If you were interested in or surprised by Lorber’s reference to a 1972 article in Ms. Magazine that discussed the possibility of raising a genderless child, a child who might grow up free from the limiting gendered behaviors that we’re taught from the moment we’re born, you might be interested to know that contemporary parents are still searching for ways to move beyond such rigid gender stereotyping. While that article was a fantasy in 1972, it might be a reality for a pair of parents in Toronto.
In 2012, Storm’s parents decided not to reveal Storm’s sex. The only people who know are Storm’s siblings and the two midwives who oversaw Storm’s birth. While some have been supportive, the couple has faced criticism, not just from neighbors, but from the right-wing news media.
Take a look at the full article about Storm and Storm’s parents here.
This year, Germany became the first country in Europe to list a third choice on its birth certificates in addition to its two traditional gender options, allowing parents to opt out of listing their child’s gender as simply male or female:
“The legislative change allows parents to opt out of determining their baby’s gender, thereby allowing those born with characteristics of both sexes to choose whether to become male or female in later life. Under the new law, individuals can also opt to remain outside the gender binary altogether” (Heine).

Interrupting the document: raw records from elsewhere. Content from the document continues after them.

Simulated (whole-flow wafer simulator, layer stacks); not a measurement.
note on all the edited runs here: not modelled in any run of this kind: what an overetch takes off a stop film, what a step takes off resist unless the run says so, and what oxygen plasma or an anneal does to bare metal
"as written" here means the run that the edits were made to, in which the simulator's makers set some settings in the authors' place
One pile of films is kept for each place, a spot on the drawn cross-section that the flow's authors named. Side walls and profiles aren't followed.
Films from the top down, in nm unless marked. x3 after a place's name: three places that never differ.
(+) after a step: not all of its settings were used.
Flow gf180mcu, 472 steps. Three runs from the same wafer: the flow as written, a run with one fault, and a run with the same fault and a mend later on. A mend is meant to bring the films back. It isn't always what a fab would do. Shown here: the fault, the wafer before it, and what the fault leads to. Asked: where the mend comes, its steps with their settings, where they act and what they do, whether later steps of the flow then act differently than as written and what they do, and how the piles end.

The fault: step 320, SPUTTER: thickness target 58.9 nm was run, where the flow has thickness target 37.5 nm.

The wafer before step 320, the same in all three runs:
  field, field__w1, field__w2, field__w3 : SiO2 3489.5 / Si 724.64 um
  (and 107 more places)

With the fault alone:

However, it’s unclear whether this will spark a revision of other legal documents that require someone to identify their gender. But consider what a difference such an option might have made for someone like Cheryl Chase and her parents.
- How does criticism of Storm’s parents’ decision reveal what Lorber says about the importance we ascribe to a two-gender system in Western culture?
- What obstacles do parents face in trying to create less rigid gender identity in raising their child? What obstacles do you think the child will face as he/she gets older?
- Last week, we talked about education/schools being a form of social control. What obligation do you think schools and educators have in enabling less rigid gender stereotypes? Why do you think this hasn’t yet been part of the discussions about education reform in this country?